Any tax-privileged investments are worthy of consideration, and the more access to such vehicles that clients can have, the more chance we will have of finding a balance between current spending and saving for the longer term.

The Bill that was published recently was never going to be the finished article in terms of what clients will eventually have access to – that will only come when it is introduced into the committee stage in Parliament. However, the headline features have been confirmed:

• Individuals aged between 18 and 40 will be able to open and invest in a Lisa and will be able to contribute up to £4,000 each year, up to their 50th birthday;

• That £4,000 will form part of an individual’s overall Isa allowance for the year (£15,240 for tax year 2016/17 and £20,000 in 2017/18)

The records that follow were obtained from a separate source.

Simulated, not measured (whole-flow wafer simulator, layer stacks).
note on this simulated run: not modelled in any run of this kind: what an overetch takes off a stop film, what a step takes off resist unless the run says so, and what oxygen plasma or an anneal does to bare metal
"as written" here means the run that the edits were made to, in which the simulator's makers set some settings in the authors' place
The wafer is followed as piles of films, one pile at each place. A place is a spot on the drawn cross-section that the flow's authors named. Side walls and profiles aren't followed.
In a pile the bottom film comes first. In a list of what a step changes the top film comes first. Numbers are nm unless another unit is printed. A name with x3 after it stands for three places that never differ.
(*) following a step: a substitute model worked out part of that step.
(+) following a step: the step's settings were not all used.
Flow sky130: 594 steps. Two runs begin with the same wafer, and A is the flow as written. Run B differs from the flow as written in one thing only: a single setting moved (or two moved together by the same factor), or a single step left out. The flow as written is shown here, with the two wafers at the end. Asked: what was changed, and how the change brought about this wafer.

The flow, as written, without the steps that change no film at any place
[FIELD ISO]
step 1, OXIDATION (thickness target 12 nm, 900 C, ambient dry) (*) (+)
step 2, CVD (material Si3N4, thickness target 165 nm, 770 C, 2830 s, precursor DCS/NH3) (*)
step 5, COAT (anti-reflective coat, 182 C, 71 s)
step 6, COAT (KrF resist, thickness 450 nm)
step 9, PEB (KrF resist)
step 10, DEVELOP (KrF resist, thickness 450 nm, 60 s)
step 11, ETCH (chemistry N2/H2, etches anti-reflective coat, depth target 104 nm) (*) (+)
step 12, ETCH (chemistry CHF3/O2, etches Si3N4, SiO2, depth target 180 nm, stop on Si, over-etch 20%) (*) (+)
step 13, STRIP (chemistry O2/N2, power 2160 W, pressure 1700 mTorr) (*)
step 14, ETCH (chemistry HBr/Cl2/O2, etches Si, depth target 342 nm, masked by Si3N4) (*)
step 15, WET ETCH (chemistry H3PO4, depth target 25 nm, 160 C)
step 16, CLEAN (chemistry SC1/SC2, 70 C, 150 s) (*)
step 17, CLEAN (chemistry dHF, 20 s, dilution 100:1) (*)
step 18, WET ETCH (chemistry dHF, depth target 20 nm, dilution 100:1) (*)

• At the end of each tax year, a 25 per cent bonus will be added by the government, meaning that a total savings level of £5,000 can be achieved;

• From 18 to 50 this could mean a total bonus of £32,000

• Like other Isa arrangements, the plan will be income tax and capital gains tax free

• Lisa will be available as cash or stocks and shares accounts

• Proceeds from the Lifetime Isa can be taken tax-free:

If the proceeds are used to aid purchase of a first home (with a maximum value of £450,000), or

If the client is over age 60, or

If the client is terminally ill, or

If the client has died.

A couple could utilise two Lisa plans, doubling the funds available, provided that this was the first home for both parties.

Clients can still have access to their investment outside these instances. But that access comes with a sting in the tail. Should a client withdraw funds outside the permissible criteria, a penalty will be applied, withdrawing the entire government bonus attributed, including interest and an additional penalty of 5 per cent for good measure.

Despite its anticipated announcement, the ability to borrow money from a Lifetime Isa has not been included in the draft legislation and perhaps in the long run this will keep things simple and remove additional complications in the operation of these plans.

While the need for legislation that claws back the government top-up is clear for all to see, the level of additional penalties seems unduly harsh and is perhaps likely to prove to be a feature that puts clients off. If high exit penalties on pension plans proved to be a disincentive to invest, there will be little surprise if the same objections were heard from clients now.

So where does this leave us and clients? As mentioned previously, any encouragement that can be given to save for the longer term is a good thing, and the attraction of a free government top-up is a welcome feature. Planners will look to build plans for clients that have the right balance between maximising the tax privileges available and suiting their ongoing needs for access.

The inclusion of the Lifetime Isa to the plethora of tax-privileged saving investments available to UK-resident taxpayers will increase the ability to save tax-efficiently in a diversified range of products for retirement, and this can only be a good thing for planners and clients alike. Parliament now has the opportunity to make alterations that will help clients buy into the well-founded concept behind Lifetime Isas; let’s hope they do.